Dovish BoE and poor US retail sales boost the Pound

  • CNY Industrial Production
  • EUR Prelim GDP
  • GBP Avg Earnings
  • GBP Claimant Count Change
  • GBP Carney Speaks
  • BoE Inflation Report
  • USD Core Retail Sales
  • USD Retail Sales

Yesterday’s docket was dominated by the UK economy and the Bank of England as a raft of key labour data hit the wires and Mark Carney’s quarterly inflation report was released.

Firstly, labour data from the UK impressed economists’ with the unemployment rate decreasing to 5.5% and average earnings exceeding the consensus and rising to 1.9%. Sterling appreciated after this news as expectations on an earlier than forecast interest rate rise increased.

The Bank of England inflation report followed shortly after. The tone from BoE Governor Carney was slightly dovish, leading the Pound to retrace its early morning gains. The BoE cut its forecasts for economic growth over the next three years and cautiously backed bets in financial markets that it will only start to raise interest rates in around a years’ time. The BoE now forecast growth this year of 2.5% which has been revised lower from the previous 2.9% projection in February.

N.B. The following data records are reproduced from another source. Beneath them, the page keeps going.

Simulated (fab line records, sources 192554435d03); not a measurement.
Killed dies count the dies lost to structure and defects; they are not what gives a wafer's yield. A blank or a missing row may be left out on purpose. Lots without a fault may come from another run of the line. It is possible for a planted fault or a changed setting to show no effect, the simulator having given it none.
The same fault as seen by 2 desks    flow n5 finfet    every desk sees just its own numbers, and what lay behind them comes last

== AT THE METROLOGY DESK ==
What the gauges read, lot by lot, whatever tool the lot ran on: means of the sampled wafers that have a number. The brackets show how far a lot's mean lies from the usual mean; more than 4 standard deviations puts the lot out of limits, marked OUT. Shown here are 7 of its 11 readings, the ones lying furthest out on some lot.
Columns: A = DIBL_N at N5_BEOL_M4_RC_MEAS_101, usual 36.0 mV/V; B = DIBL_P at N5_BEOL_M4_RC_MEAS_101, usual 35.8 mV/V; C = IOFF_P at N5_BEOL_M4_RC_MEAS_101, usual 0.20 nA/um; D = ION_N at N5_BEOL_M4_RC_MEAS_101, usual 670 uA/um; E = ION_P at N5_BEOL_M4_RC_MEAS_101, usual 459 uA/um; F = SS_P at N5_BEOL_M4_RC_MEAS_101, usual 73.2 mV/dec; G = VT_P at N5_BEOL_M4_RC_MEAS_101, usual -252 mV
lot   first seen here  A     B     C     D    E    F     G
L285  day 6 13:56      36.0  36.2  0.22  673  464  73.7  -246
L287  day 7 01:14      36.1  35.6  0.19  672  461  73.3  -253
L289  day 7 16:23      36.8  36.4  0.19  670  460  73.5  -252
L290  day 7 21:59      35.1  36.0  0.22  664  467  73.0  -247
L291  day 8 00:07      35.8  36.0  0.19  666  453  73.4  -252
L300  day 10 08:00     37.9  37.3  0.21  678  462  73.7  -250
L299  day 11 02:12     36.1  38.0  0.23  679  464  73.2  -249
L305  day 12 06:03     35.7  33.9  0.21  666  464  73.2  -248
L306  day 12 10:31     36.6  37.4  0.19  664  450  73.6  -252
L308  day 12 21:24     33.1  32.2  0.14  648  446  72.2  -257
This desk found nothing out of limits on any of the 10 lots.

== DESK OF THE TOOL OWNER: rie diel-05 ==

US retail sales failed to meet market expectations yesterday afternoon, posting a bearish 0%. Instead of spending the increase from lower oil prices and rising employment, households continue to save. The poor reading casts doubts on how soon the Federal Reserve policy makers will be able to raise interest rates. The Fed have stated that they need to be convinced that growth is gaining momentum before risking an increase in their main benchmark rate and with the tertiary sector (which accounts for roughly 70% of US growth) struggling, this could further delay that decision.

  • USD Unemployment claims
  • EUR Draghi speaks

Today’s docket is relatively light in terms of data. US unemployment claims are released this afternoon and are forecast to increase on last week’s bullish 265k. US PPI is also due to worsen on the previous reading. Finally, the Eurozone powerhouse Germany takes a day off in observance of Ascension day.